# Reference Lists

Reference lists provide static lookup data that can be used by transformers for operations like mapping values. They allow you to maintain reusable data sets.

# Using Predefined Reference Lists

Tilores provides predefined reference lists that can be loaded from external sources. To use a predefined reference list, specify the external field with the format "filename@version":

{
  "referenceLists": [
    {
      "id": "countries",
      "external": "map-country-code@latest"
    }
  ]
}

# Available Predefined Lists

Name Description
map-country-code Maps country names to ISO 3166-1 alpha-2 codes
map-country-language Maps country codes to ISO 639-3 language codes

# Version Format

The version in "filename@version" can be:

  • latest - Always uses the most recent version
  • A specific version tag (e.g., v0-1-0)
  • A specific major tag (e.g., v0)

# Overriding External Data

You can extend or override entries from an external reference list by providing inline rows. The first column is used as the merge key:

{
  "referenceLists": [
    {
      "id": "countries",
      "external": "map-country-code@latest",
      "rows": [
        ["custom country", "xx"],
        ["united states", "usa"]
      ]
    }
  ]
}

In this example:

  • "custom country" is added as a new entry
  • "united states" overrides the existing mapping from the external list

# Inline Reference Lists

You can also define reference lists entirely inline without using external sources:

{
  "referenceLists": [
    {
      "id": "status-codes",
      "meta": {
        "header": [
          {"type": "token"},
          {"type": "mapping"}
        ]
      },
      "rows": [
        ["active", "A"],
        ["inactive", "I"],
        ["pending", "P"]
      ]
    }
  ]
}

# Reference List Structure

Each reference list has:

  • id - Unique identifier used to reference the list
  • meta.header - Column definitions with types (token, mapping, etc.)
  • rows - Array of value arrays, one per entry

# Column Types

Reference lists support different column types depending on how the data will be used:

# token

The token column type defines the lookup key. When a transformer or matcher looks up a value in a reference list, it searches the token column to find a match. This is typically the first column in a reference list.

# mapping

The mapping column type defines the output value for value mapping operations. When using the Map Value transformer, the input is looked up in the token column and the corresponding mapping column value is returned.

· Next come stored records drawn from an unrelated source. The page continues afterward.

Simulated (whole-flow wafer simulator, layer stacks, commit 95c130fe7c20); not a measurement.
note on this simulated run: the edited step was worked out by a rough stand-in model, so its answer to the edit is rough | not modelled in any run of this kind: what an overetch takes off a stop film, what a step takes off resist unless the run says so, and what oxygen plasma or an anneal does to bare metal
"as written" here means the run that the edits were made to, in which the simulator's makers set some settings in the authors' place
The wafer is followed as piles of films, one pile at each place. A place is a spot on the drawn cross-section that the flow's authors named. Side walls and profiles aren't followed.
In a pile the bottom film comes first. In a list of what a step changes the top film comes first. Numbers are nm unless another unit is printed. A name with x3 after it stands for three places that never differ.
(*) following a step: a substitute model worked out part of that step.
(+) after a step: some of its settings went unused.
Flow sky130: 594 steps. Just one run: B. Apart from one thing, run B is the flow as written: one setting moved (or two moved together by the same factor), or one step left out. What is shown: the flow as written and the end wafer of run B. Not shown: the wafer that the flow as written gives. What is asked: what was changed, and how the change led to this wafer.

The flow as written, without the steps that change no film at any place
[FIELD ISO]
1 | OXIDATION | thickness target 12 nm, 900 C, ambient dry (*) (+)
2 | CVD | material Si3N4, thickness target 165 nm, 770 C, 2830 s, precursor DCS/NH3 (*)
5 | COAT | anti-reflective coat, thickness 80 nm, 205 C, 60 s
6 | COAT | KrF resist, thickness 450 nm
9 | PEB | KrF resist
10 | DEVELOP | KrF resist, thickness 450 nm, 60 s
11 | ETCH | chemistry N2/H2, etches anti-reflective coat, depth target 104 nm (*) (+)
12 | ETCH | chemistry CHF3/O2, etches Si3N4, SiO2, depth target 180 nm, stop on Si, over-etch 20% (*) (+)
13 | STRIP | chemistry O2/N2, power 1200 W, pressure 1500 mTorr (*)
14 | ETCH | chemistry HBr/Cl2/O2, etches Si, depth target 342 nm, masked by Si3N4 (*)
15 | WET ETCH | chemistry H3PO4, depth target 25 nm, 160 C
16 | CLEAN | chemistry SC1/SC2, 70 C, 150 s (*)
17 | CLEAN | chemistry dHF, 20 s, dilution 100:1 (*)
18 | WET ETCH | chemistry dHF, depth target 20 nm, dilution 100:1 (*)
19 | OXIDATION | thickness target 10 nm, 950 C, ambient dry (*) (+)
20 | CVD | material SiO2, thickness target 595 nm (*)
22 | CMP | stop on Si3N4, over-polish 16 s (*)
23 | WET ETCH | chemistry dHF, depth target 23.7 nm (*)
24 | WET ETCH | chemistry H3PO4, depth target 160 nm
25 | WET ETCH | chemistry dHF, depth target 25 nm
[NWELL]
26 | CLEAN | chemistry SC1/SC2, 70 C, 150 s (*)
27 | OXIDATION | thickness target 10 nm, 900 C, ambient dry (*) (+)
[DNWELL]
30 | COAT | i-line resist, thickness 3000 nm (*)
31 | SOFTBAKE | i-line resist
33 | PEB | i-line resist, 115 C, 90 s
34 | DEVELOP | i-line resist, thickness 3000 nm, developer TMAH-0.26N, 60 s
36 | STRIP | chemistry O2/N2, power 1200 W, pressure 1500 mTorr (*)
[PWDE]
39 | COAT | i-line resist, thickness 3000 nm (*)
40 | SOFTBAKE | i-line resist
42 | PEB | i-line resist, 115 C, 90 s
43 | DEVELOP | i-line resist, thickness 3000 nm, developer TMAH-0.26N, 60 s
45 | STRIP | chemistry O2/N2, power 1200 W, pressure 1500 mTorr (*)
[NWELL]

Example: A country name to country code mapping:

{
  "meta": {
    "header": [
      {"type": "token"},
      {"type": "mapping"}
    ]
  },
  "rows": [
    ["united states", "US"],
    ["germany", "DE"],
    ["france", "FR"]
  ]
}

# tokenfrequencyweight

The tokenfrequencyweight column type stores numeric weights for tokens. This is used by the Weighted Token matcher to assign importance to different tokens during matching.

Lower weights indicate more common tokens (less distinctive), while higher weights indicate rarer tokens (more distinctive for matching).

Example: A token weight list for name matching:

{
  "meta": {
    "header": [
      {"type": "token"},
      {"type": "tokenfrequencyweight"}
    ]
  },
  "rows": [
    ["john", 0.7],
    ["smith", 1.0],
    ["doe", 0.5]
  ]
}